Solved – YOLOv3 loss function

loss-functionsneural networksyolo

Follow-up to stats.stackexchange.com/questions/373266/yolo-v3-loss-function:

In trying to finalize the development of my training labels and loss function I'm confused by the part in bold in the quote below (from the YOLOv3 paper). I'm considering that "bounding box prior" is synonymous with "anchor".

YOLOv3 predicts an objectness score for each bounding box using logistic regression. This should be 1 if the bounding box prior overlaps a ground truth object by more than any other bounding box prior. If the bounding box prior is not the best but does overlap a ground truth object by more than some threshold, we ignore the prediction, following [17]. We use the threshold of .5. Unlike [17] our system only assigns one bounding box prior for each ground truth object. If a bounding box prior is not assigned to a ground truth object, it incurs no loss for coordinate or class predictions, only objectness.

Question 1

Is the bold portion above saying that if there is more than one anchor with an IOU > 0.5, then the ground truth object is not considered at all? It makes sense that the anchor with the highest/best IOU be responsible for a particular ground truth object, but the threshold doesn't make sense to me. It seems to be implying a threshold being considered for the anchor with the second-highest IOU ("not the best but does overlap a ground truth object by more than some threshold").

Question 2

Does YOLOv3 still make use of $\lambda_{coord}$ and $\lambda_{noobj}$? Assuming so and putting it all together, does the below loss function look correct? The below assumes a prediction vector of $t_x$, $t_y$, $t_w$, $t_h$, $t_o$, $s_1$, $…$, $s_C$ and a corresponding ground truth label of $\hat{t}_x$, $\hat{t}_y$, $\hat{t}_w$, $\hat{t}_h$, $\hat{y}_o$, $\hat{y}_1$, $…$, $\hat{y}_C$, where C equals the number of total classes, $y \in \{0,1\}$, and $BCE$ represents binary cross-entropy.

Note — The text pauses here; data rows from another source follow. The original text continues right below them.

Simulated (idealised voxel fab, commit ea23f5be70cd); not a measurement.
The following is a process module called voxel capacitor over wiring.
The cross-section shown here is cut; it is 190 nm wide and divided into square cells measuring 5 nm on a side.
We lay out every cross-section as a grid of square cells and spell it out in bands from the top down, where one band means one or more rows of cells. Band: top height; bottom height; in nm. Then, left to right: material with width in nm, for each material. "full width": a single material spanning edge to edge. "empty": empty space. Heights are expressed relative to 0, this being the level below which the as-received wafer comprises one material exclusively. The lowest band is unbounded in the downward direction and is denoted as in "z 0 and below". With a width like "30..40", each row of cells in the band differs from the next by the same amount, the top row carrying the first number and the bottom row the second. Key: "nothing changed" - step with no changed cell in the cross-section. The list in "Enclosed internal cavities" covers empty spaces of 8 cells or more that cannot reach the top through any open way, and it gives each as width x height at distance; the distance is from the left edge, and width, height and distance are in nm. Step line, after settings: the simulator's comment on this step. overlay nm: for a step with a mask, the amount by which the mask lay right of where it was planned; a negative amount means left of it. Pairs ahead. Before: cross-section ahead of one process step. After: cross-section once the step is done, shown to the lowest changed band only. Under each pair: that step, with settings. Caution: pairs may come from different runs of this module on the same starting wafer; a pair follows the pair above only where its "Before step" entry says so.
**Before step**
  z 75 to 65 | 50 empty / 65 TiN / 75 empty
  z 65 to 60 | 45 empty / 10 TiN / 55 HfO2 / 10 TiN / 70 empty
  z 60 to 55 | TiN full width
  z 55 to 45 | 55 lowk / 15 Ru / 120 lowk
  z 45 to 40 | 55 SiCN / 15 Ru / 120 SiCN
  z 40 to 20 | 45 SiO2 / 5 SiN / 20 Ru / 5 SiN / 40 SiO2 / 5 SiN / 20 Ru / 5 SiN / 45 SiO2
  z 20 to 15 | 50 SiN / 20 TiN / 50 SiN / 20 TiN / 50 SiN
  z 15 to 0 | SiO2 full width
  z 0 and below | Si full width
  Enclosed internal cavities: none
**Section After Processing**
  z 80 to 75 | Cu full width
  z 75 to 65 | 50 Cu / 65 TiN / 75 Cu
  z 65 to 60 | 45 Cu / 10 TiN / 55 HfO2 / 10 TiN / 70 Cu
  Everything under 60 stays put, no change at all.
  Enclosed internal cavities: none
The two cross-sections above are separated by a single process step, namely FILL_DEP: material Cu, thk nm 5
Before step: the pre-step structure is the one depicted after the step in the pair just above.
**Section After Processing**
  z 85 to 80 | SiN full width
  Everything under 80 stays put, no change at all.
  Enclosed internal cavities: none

$$ \lambda_{coord} \sum_{i=0}^{S^2} \sum_{j=0}^{B} \mathbb{1}^{obj}_{i,j} \big[ (t_x – \hat{t}_x)^2 + (t_y – \hat{t}_y)^2 + (t_w – \hat{t}_w)^2 + (t_h – \hat{t}_h)^2 \big] \\
+ \sum_{i=0}^{S^2} \sum_{j=0}^{B} \mathbb{1}^{obj}_{i,j} \big[ – log(\sigma(t_o)) + \sum_{k=1}^{C} BCE(\hat{y}_k, \sigma(s_k)) \big] \\
+ \lambda_{noobj} \sum_{i=0}^{S^2} \sum_{j=0}^{B} \mathbb{1}^{noobj}_{i,j} \big[ -log(1-\sigma(t_o)) \big] $$

Best Answer

if you read the R-CNN paper it references it clarifies it a bit.

  1. First, one predicted box is assigned to the ground truth based on which predicted box has the IoU. Then you have all the other predicted boxes that may not have had the highest IoU but do have an IoU over 0.5 with the object. These predicted boxes are not assigned to a ground truth but from what I understand, they are not included in the loss function (i.e. the last section for no object). Only predicted boxes which have an IoU of less than 0.5 with any object are considered in the no object loss. This is somewhat confusing as the approach to this has changed over the different iterations of YOLO. In the first YOLO there was no such threshold and these predicted boxes were included in the loss function, this was justified by the idea that each box specialises in detecting one object, but that approach doesn't seem to be used in YOLOv3. Perhaps because of the large increase in the number of boxes predicted compared to YOLOv1 and YOLOv2, this specialisation is no longer needed.

  2. I can't say exactly as the loss function was never explicitly given in YOLOv3 but I think it is almost correct. The one thing to add is that as there are 3 scales of detection for YOLOv3, the loss function you have will only sum over one of these scales. In YOLOv3 $S=13,26,52$ for all the scales.

P.S. I don't think bounding box prior is exactly synonymous with anchor box here but means the final prediction after calculating $b_x, b_y, b_h, b_w$, whereas anchor box is the predefined box which is determined by K-means testing on the training set ground truth boxes. But I may be wrong on that.